Science Has Confirmed a Theory Explaining the Large-Scale Structure of the Universe

Optical image of the Abell 3391/95 system

© Reiprich et al., Astronomy & Astrophysics
Longest intergalactic gas filament discovered — Universität Bonn

I don't normally write about cosmology and astro-physics because they are not subjects in which I have any particular expertise but the findings of a team of researchers from Bonn, Germany, are interesting from a general science point of view in that they confirm our ideas about the early formation of the Universe are correct. It's also good to have a theory I described in What Makes You So Special? From the Big Bang To You confirmed by science.

In particular, the scientists confirm models which explain why the Universe is grainy, with stars, galaxies and super-clusters, and not smooth and amorphous as a simple understanding of mathematics that ignore quantum fluctuations seems to predict.

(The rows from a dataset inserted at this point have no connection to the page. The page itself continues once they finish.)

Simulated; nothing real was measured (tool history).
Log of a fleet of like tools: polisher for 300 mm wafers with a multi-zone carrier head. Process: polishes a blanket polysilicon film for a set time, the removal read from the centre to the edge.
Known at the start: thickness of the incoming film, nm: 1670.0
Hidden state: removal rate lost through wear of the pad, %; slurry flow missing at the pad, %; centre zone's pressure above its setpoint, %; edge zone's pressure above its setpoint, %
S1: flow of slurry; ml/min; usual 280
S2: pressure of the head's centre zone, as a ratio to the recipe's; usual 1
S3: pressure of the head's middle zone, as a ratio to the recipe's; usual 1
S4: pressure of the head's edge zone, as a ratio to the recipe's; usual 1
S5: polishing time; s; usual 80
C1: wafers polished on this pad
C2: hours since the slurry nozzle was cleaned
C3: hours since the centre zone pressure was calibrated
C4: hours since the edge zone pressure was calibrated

In this simplistic model, atoms should be evenly distributed so there would be no reason for gravity to pull it into clumps to form denser regions. However, small differences produced by quantum fluctuations should produce small areas of increased density where gravity was higher than the surrounding space, so nearby matter would tend to move towards these centres.

Computer simulations predict that this would leave the Universe looking somthing like a sponge with large 'empty' spaces connected by thin filaments of rarified gas forming a basic matrix, and this is exactly what the researchers have found.

As the University of Bonn press release explains:
Still image from a simulation showing the distribution of hot gas (left), compared with the eROSITA X-ray image of the Abell 3391/95 system (right)

© Reiprich et al., Astronomy & Astrophysics



In this view of the eROSITA image (right; left again a simulation for comparison) the very faint areas of thin gas are also visible.

© left: Reiprich et al., Space Science Reviews, 177, 195; right: Reiprich et al., Astronomy & Astrophysics



Optical image of the Abell 3391/95 system taken with the DECam camera. Superimposed are the eROSITA image (darker = higher gas density) and radio contours (yellow) of the ASKAP telescope.

© Reiprich et al., Astronomy & Astrophysics

More than half of the matter in our universe has so far remained hidden from us. However, astrophysicists had a hunch where it might be: In so-called filaments, unfathomably large thread-like structures of hot gas that surround and connect galaxies and galaxy clusters. A team led by the University of Bonn has now for the first time observed a gas filament with a length of 50 million light years. Its structure is strikingly similar to the predictions of computer simulations. The observation therefore also confirms our ideas about the origin and evolution of our universe. The results are published in the journal Astronomy & Astrophysics.

We owe our existence to a tiny aberration. Pretty much exactly 13.8 billion years ago, the Big Bang occurred. It is the beginning of space and time, but also of all matter that makes up our universe today. Although it was initially concentrated at one point, it expanded at breakneck speed - a gigantic gas cloud in which matter was almost uniformly distributed.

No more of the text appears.